Friday, October 19, 2007

Sports Agency on the other side of the Pond

Marc Edelman recently posted on the subject of Sports Agencies representing both Players and Ownership. Conflict-of-Interest or Common Sense? Mark asked. The same question is pretty much on the European agenda at the moment. The new FIFA Players' Agents Regulations are currently being discussed by sports regulating bodies and even the EU has taken an interest in the issue.

General perception is most soccer deals in Europe are made in the following manner: an Agent is approached by, or approaches a, club regarding an offer for a player and his prospective transfer. Somewhere along the line, club and agent discuss payments to be made to player (salaries, bonuses, etc.) as well as payments to be made to agent (commissions, fees or other). In the end, the player seldom pays anything to his agent and clubs pick up the tab for the representational work undertaken by the agent on behalf of his client. In fact, I don’t think most players would react well to an agent presenting an invoice for his services, which is testimony to the current state of affairs and to the amount of work to be done in terms of avoiding conflict of interest.

1. Illegal Payments and Dual Representation
FIFA Players’ Agents Regulations (which are superseded by National Law on the subject but are basically accepted by Football Associations all over and can be regarded as the legal framework when dealing with agency issues, hereinafter the “Regulations”) set forth that "[t]he contract shall explicitly mention who is responsible for paying the players' agent's fee, the type of fee and the prerequisite terms for the payment of the fee" (article 12.3). In addition, the Regulations establish that “[o]nly the client engaging the services of the players' agent, and no other party, may remunerate him” (article 12.4).

The foregoing provisions do not preclude agents from being engaged and remunerated by clubs. In fact, article 11.4 of the Regulations clearly states that an agent has the right “to take care of the interests of any club which requests him to do so”. In this case, the agent “shall be remunerated for his services by payment of a lump sum that has been agreed upon in advance”, as per Article 12.9 of the Regulations.
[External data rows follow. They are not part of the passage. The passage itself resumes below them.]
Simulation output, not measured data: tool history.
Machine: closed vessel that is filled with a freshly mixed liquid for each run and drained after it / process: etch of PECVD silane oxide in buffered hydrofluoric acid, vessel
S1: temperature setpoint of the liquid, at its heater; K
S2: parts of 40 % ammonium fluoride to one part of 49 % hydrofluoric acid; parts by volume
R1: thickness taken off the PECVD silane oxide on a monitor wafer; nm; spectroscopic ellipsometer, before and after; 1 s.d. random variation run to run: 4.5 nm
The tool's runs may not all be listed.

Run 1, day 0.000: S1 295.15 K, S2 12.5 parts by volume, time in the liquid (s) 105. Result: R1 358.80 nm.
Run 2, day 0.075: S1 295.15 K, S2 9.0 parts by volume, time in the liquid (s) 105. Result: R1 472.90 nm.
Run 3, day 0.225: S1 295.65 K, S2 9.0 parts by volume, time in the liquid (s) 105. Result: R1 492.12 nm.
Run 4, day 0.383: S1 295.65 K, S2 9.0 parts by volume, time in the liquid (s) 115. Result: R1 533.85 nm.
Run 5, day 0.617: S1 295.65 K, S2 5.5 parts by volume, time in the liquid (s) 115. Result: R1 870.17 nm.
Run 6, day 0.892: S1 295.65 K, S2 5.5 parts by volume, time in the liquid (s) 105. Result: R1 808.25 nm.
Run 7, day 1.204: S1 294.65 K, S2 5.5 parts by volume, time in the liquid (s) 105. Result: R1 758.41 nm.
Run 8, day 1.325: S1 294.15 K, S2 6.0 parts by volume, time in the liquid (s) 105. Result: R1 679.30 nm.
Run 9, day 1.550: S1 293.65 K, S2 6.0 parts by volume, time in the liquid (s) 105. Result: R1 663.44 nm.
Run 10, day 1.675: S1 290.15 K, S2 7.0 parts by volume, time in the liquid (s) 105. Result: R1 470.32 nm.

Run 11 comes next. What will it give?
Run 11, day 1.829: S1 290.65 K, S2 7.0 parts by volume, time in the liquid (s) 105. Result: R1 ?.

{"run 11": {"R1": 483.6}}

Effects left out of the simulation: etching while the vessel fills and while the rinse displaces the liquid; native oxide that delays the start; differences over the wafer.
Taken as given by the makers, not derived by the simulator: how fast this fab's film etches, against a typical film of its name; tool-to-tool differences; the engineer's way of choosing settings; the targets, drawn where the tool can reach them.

A holistic interpretation of both articles 11 and 12 necessarily concludes that agents must be remunerated by the party they are representing while they must represent only one party in any given deal. However, available evidence suggests this is hardly the practice amongst European licensed agents. Illegal payments (known as Bungs in the UK) and dual representation threaten to become established traits in the trade. Ian Blackshaw, a distinguished law professor, reports that an investigation into the bung allegations commissioned by the FA Premier League in 2006 and lead by Lord Stevens undertook the review of all 320 Premier League transfers that had taken place since January 2004. Lord Stevens identified 39 transfers as requiring further investigation, while one unnamed football manager submitted that the figure should be multiplied 4 or 5 times.

The FA has been very reactive to the troubles of agency and a transfer clearing-house has been put in place, requiring clubs to submit a declaration of payments form, provided by the FA, to the Registrations departments along with the player's contract, registration form and, where necessary, transfer form. In turn the transfer funds must be forwarded to the Finance department where they are then checked and cleared to the authorized banks and only after this process can the registration be finalized. Other Associations have taken no such measures and we can only guess that Lord Stevens would have had a lot more work had he looked into transfers all over Europe.
Let's take the example with which I started this post. That same agent has two offers for his player: club A has submitted a proposal of USD 500.000 and an agent fee of USD 100.000. Club B on the other hand, is offering the player USD 350.000 whereas the agent gets USD 150.000. Guess who will end up securing the player’s signature? This may be a touch to simplistic, but it illustrates the bottom-line.

2. Cross Ownership and Conflict of Interest

Globalization has changed the face of Soccer, and in no other area is this more apparent than in ownership of players’ transfer rights. 20 years ago players’ transfer rights were the clubs exclusive property. With much more significant amounts of money coming into the sport, and with many clubs struggling to balance their accounting sheets, we’ve reached a point where clubs, individuals and funds are owners of players’ transfer rights. Nowadays, a club wishing to engage the services of a player is likely to have to negotiate the transfer with an investment fund.

This has opened up the door for obscure situations. Club managers, directors and agents are sometimes the people behind these funds. Again, how can club managers be expected to act in the club’s interest if they have a personal stake in a deal? How can an agent faithfully represent the interests of a player when his own personal interest in on the table?

Current Regulations are silent on this matter but the word is the new draft Regulations will contain provisions specifically addressing the issue. But there is no point in having legal provision if there is no monitoring of compliance.

Control seems to be the ominous solution. People need to go on record as to their status in any given transfer and cannot be afforded the chance to represent themselves and third parties at the same time. It all sounds a bit draconian. But can anyone truly disagree with the assumptions and suggested solutions?